A good working definition of Hadoop is it is a framework of tools, libraries, and methodologies. Another thing that we need to understand about Hadoop is it is an open source package which means that no one can control the source code and it is available to everybody.
To understand what the motivation was behind designing this framework of tools we have to understand the concept of Big Data. These are some of the general characteristics of Big Data; there may be other things these are generally the most important criteria:
- Big data is usually large and growing data files.
- They are commonly measured in Terabytes (which is 10^12 bytes) or Petabytes (10^15); so these are extremely large data sizes.
- It is usually is unstructured data which means that it doesn’t fit into any relational database model as easily as one would hope.
- This data is usually derived from users, applications, systems, and sensors.
In our ever more connected world, the amount of data that we are collecting and that is made available has been growing tremendously. One of the issues that are being faced by modern computing is the data throughput mismatch. A generously done simple-minded analysis can bring out what that actually is. If we consider a standard spinning hard drive, it can deliver 60-100 MB/second – streaming, not random. And the newer solid state hard drive can deliver 250-500MB/second and that can be streaming and random because of the solid state technology.

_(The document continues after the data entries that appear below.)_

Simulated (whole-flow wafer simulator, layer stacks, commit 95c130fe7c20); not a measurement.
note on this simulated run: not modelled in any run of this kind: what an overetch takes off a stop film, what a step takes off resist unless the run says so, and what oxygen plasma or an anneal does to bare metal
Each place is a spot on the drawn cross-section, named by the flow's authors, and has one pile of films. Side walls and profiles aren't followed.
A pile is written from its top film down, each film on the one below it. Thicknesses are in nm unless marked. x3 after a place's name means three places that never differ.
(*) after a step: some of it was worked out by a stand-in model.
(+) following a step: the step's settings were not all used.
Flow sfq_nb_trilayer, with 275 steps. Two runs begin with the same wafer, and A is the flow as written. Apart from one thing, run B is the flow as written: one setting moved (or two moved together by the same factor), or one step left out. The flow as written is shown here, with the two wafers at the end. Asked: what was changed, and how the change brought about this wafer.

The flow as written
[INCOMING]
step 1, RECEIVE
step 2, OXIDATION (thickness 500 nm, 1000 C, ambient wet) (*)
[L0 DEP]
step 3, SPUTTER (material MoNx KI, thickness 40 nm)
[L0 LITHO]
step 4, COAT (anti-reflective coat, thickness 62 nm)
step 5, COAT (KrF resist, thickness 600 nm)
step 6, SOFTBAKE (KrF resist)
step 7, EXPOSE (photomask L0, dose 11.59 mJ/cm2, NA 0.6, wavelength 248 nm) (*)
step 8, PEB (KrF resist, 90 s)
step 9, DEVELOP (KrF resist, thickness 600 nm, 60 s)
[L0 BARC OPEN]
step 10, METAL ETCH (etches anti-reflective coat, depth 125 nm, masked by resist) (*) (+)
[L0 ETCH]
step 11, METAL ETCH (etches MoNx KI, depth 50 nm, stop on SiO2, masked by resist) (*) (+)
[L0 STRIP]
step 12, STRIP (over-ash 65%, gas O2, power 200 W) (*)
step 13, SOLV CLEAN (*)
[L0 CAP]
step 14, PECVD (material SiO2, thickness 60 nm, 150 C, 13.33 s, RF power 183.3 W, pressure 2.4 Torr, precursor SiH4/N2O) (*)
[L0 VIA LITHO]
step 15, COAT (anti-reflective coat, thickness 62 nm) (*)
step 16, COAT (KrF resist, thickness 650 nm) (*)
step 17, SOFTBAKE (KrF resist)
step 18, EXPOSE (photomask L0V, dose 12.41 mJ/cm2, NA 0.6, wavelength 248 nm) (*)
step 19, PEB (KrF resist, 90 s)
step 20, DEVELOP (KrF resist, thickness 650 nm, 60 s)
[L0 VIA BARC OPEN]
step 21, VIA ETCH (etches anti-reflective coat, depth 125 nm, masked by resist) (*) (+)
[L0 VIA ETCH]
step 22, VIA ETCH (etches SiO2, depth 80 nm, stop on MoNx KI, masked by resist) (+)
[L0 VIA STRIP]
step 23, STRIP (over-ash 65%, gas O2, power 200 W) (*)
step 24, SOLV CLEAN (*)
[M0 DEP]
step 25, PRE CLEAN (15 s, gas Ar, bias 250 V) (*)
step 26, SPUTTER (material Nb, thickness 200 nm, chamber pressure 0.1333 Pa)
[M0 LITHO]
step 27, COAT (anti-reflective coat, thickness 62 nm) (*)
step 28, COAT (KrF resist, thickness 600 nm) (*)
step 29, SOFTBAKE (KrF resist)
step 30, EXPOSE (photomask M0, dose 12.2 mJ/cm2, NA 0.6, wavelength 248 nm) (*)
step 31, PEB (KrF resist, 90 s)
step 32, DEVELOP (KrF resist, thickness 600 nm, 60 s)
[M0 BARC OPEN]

Essentially though if we look at all the technology curves hard drive speeds in terms of data delivery, reading and writing has been relatively flat. Hard drive capacity, on the other hand, had continued to grow and right now 4 TB drives are available at the consumer level. Online data growth continues to double every 18 months and as we all know processor speeds, performance, etc has been making similar gains with the addition of new processors and multi-core packages.
So, what do we find looking at this data? The real difficulty is moving data on and off the disk; everything else seems to be growing nicely but when it comes to moving data to and from disk we have a little bit of bottleneck. For example, a 1 TB data file will take 10,000 seconds, which is 167 minutes to read at 100 MB/second on a spinning disk and that is assuming everything else is perfect. Similarly, this can be done with a solid state disk 2000 seconds, which is about 33 minutes and that is if we could achieve 500 MB/second.
But in the Big Data world a terabyte size file is what is considered a “small” file. So, if a small file takes 33 minutes just to read through what if you need to do some analysis on several of this size files? It is obvious how this “mismatch” is really going to slow the things down. Of course, we can do things with RAID and adding more IO controllers and things like that, but essential we are going to hit some sort of bottleneck on a single storage device.
So, the need for parallel data access is essential for Big Data and that means things are to be done the way Hadoop does it and the way most of the other MapReduce operations are done. What happens here is they break the data up into various pieces and do individual searches on the pieces of data and then combine the results. Thus, to overcome this problem in the Big Data world designers have come up with Hadoop and the related ecosystem.